A's notebook: Adam Dunn mere spectator in 1st postseason (w/video)

Dunn didn't see the field Tuesday night in Oakland’s 9-8 wild card loss.|

KANSAS CITY, MO. - Heading into the postseason, it was the Athletics’ most upbeat story: Adam Dunn, the veteran slugger acquired in a late-season trade, would finally get to play in the playoffs after 2,001 major league games over 14 seasons.

But Dunn didn’t see the field Tuesday night in Oakland’s 9-8 wild card loss. He and Billy Burns were the only position players who didn’t play.

After the Royals won in 12 innings and celebrated on the field, Dunn and Brandon Moss - who would have been the hero if the A’s had won, with two homers and five RBIs - were the last two players watching at the rail.

“I was gonna use him had we not taken the lead,” manager Bob Melvin said of Dunn. “(Alberto) Callaspo’s spot (in the 12th inning) would have been the natural one, but they would’ve walked him, I think. .?.?. I was gonna potentially use him at (Nick) Punto if I had a chance to. He was ready to go a couple times, I just didn’t think they were gonna pitch to him.”

DROPPING LIKE FLIES:

The A’s late-season collapse was partly driven by injuries, and they had two more in the wild-card game. Catcher Geovany Soto, in the game to counter Kansas City’s speed on the base paths, hurt his thumb while tagging out Eric Hosmer at home plate in the first inning.
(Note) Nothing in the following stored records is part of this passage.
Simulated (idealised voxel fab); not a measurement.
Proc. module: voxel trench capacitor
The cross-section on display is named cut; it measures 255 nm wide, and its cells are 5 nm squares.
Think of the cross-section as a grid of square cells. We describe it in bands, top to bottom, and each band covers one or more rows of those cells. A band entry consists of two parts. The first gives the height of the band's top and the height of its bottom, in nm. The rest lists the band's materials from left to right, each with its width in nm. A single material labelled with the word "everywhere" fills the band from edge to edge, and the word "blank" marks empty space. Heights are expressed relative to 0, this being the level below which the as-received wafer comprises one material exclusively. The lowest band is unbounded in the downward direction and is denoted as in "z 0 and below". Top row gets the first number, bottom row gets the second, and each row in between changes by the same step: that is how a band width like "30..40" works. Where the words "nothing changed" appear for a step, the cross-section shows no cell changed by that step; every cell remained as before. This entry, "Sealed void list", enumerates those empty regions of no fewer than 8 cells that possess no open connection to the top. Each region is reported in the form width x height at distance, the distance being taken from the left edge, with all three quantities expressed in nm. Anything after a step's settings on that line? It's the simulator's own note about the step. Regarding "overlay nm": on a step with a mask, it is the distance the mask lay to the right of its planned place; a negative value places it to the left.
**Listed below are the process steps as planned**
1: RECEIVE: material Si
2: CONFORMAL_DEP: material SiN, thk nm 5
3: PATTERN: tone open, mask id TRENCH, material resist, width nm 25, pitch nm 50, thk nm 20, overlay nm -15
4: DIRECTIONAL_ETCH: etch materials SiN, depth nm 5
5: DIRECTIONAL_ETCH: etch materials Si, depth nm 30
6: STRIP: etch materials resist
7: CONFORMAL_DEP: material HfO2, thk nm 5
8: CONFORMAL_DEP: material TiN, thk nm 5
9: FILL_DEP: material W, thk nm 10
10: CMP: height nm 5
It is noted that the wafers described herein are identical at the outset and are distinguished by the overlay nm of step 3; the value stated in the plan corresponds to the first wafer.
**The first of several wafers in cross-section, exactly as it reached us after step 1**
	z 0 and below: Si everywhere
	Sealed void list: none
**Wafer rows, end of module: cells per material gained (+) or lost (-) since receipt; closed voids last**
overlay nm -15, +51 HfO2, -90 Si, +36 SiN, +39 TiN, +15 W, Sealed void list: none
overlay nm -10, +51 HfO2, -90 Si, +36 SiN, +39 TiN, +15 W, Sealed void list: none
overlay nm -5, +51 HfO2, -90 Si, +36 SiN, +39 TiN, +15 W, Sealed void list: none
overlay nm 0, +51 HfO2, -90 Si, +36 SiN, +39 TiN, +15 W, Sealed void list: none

The Royals stole one base against Soto, and they stole a whopping six against his replacement, Derek Norris - including a crucial steal in the 12th inning when Norris dropped the ball on a pitchout and Christian Colon took second base. Two batters later, Colon scored the winning run.

In the 11th inning, center fielder Coco Crisp hurt himself while striking out against reliever Brandon Finnegan. That one might have made a difference, too, because Crisp’s replacement in center, Sam Fuld, and Fuld’s replacement in left, Petaluma native Jonny Gomes, were unable to get to Eric Hosmer’s 12th-inning fly ball that turned into a triple. It was Hosmer who scored the game-tying run.

SAVING THE MANAGER:

Had the Royals lost this game, their fans would be picking apart manager Ned Yost’s pitching change all offseason - if not for years.

James Shields began the sixth by giving up a broken-bat single to Fuld and walking Josh Donaldson. But his pitch count was still at 88, and Kansas City had traded a top prospect for Shields, who has been assigned the moniker “Big Game James,” before the 2013 season for precisely this sort of moment. Yost yanked him, though.

The reliever was an even bigger surprise.

The Royals have owned the later innings this season thanks to the triumvirate of Kelvin Herrera, Wade Davis and Greg Holland. Typically they pitch the seventh, eighth and ninth innings, respectively. But none of them had warmed up. Yost signaled for Yordano Ventura, a young pitcher who had started 33 of his 34 major league games, to pitch to Moss. Ventura had thrown 73 pitches just two days earlier, against the White Sox.

The kid threw two balls, got a mound visit from catcher Salvador Perez, then served up a 97.7-mile-per-hour fastball that Moss blasted over the wall in dead center.

Yost brought in Herrera after two more batters, and he wasn’t much better, giving up consecutive singles to Norris, Eric Sogard and Crisp that pushed the score to 7-3.

MOSS-MANIA:

Moss is the first player in Athletics history with at least two home runs and five RBIs in a postseason game. He became the ninth player in franchise postseason history to go deep twice in in a game. (The last was Milton Bradley in the 2006 ALCS Game 2.) Strangely, Moss had two homers in his final 154 regular-season at-bats.